Future of Media Technology Conference Press Gazette

Media organisations and publishers are constantly looking at ways to adapt, enhance and innovate their services and products in the digital age. But with so many avenues now from newsletters to podcasts to branded products, knowing what the best option is is more difficult than ever. Luckily, the Press Gazette’s Future of Media Technology Conference last week tackled many of these issues covering topics such as revenue strategies, audience growth in podcasts and the future of data journalism. Below are five of our key tips from the various sessions on how to thrive in the digital age:

‘Quality, regulated, trusted journalism is the future’ – Rachel Corp, CEO of ITN

In her keynote speech, Rachel Corp spoke about how the TV bulletin is not yet dead due to the millions that have tuned in to follow the coverage surrounding the passing of Queen Elizabeth II. The success of this she feels has been in part down to the ‘power of the simple vox pop’ which has helped to reflect a wide and diverse range of voices from around the country and Commonwealth. Rachel also feels that protecting eyewitness journalism is key and this can only be done with more reporters on the ground. For broadcast media to be able to continue to thrive then ITN will be accelerating their digital plans but also call for more regulations and checks, especially around social media news.

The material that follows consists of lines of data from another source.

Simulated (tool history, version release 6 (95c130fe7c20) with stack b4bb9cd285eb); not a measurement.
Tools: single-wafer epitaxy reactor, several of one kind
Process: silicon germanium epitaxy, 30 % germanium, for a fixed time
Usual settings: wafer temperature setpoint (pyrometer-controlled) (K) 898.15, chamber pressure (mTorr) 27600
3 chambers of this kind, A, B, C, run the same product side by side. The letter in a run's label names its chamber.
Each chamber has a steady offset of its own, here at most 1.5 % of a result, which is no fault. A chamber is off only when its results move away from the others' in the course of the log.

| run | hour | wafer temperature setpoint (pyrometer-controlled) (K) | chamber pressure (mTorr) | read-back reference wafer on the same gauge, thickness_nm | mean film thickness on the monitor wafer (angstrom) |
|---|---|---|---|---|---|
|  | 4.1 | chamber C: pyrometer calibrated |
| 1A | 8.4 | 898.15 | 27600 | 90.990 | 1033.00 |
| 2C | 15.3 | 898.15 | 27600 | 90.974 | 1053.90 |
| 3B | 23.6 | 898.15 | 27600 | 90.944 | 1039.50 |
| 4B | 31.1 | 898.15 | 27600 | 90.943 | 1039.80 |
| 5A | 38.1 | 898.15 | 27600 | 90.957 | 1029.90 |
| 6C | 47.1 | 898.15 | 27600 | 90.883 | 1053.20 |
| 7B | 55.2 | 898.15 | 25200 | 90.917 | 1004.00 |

‘Media brands are loved by people and they want to be part of that with branded products’ – Alex Wood, Managing Director, Europe at Forbes

Revenue strategies from paywalls to advertising to licensing are all common ways of helping to grow revenue for media brands. At Forbes, revenue has grown by 40% in the last year due to a consumer revenue focus which has partly been down to affiliates but also, according to Alex Wood, down to merchandising. This shows people want to be part of the brand and have that connection. Juan Delgado, Chief Executive Officer of Footballco, echoed this by talking of the success of the Mundial branded socks but said any product from a media company needs to be authentic to the brand and stick to their ethos.

‘Young people are less interested in “narrow news” subjects’ – Nic Newman, lead author of the Reuters Institute Digital News Report

News avoidance in the UK has been steadily rising in the last few years with 46% now steering clear of the news, compared to 24% in 2017. This has certainly been the case with younger people who are keen to avoid the negativity of traditional media around topics like politics.  So how do you appeal to younger people and what topics are they interested in? Well the Reuters Institute Digital News Report has found that young people are more interested in issues like identity, social justice, mental health, culture and a range of broader lifestyle topics. Journalism now needs to provide hope, a sense of agency, and empathy and dignity when covering difficult stories. Slow journalism focusing more on explanation and understanding can engage a younger audience, with membership models where readers are encouraged to take part and make a difference themselves. Solutions or constructive journalism, which we discussed last week with Jodie Jackson, is also proving popular as a new accessible format for the modern audience.

‘Companies are starting to take ownership of their own data’ – Markus Karlsson, CEO of Affino

For a while now, publishers have been allowing extra third-party cookies on their websites as a way to bring in more money. This has meant giving away people’s data to more and more people and now Google have announced they will end third-party cookies in Chrome, which poses a problem for many publishers. Markus Karlsson stressed the need for companies to own their data and start prioritising a first party data strategy. This will allow publishers to better understand their audiences and will ultimately lead to a better return on investment with one well placed advertisement rather than five competing ones.

‘Use the robots to do the routine reporting’ – Cecilia Campbell, Chief Marketing Officer at United Robots

Local journalism, as has been well documented, has been struggling for a while with less journalists in the newsroom but still having to cover the same amount, if not more, news. Data journalism and content automation provides an opportunity to free up journalists by letting ‘robots’ produce regular content on topics like new company registrations, traffic and local sport. John Walton, Data Journalism Editor at the BBC, also spoke about automating script for graphs or pieces of content that you know will be recurring, for example changing interest rates or election results. All of this will allow journalists more time to cover stories of interest to them and their readers.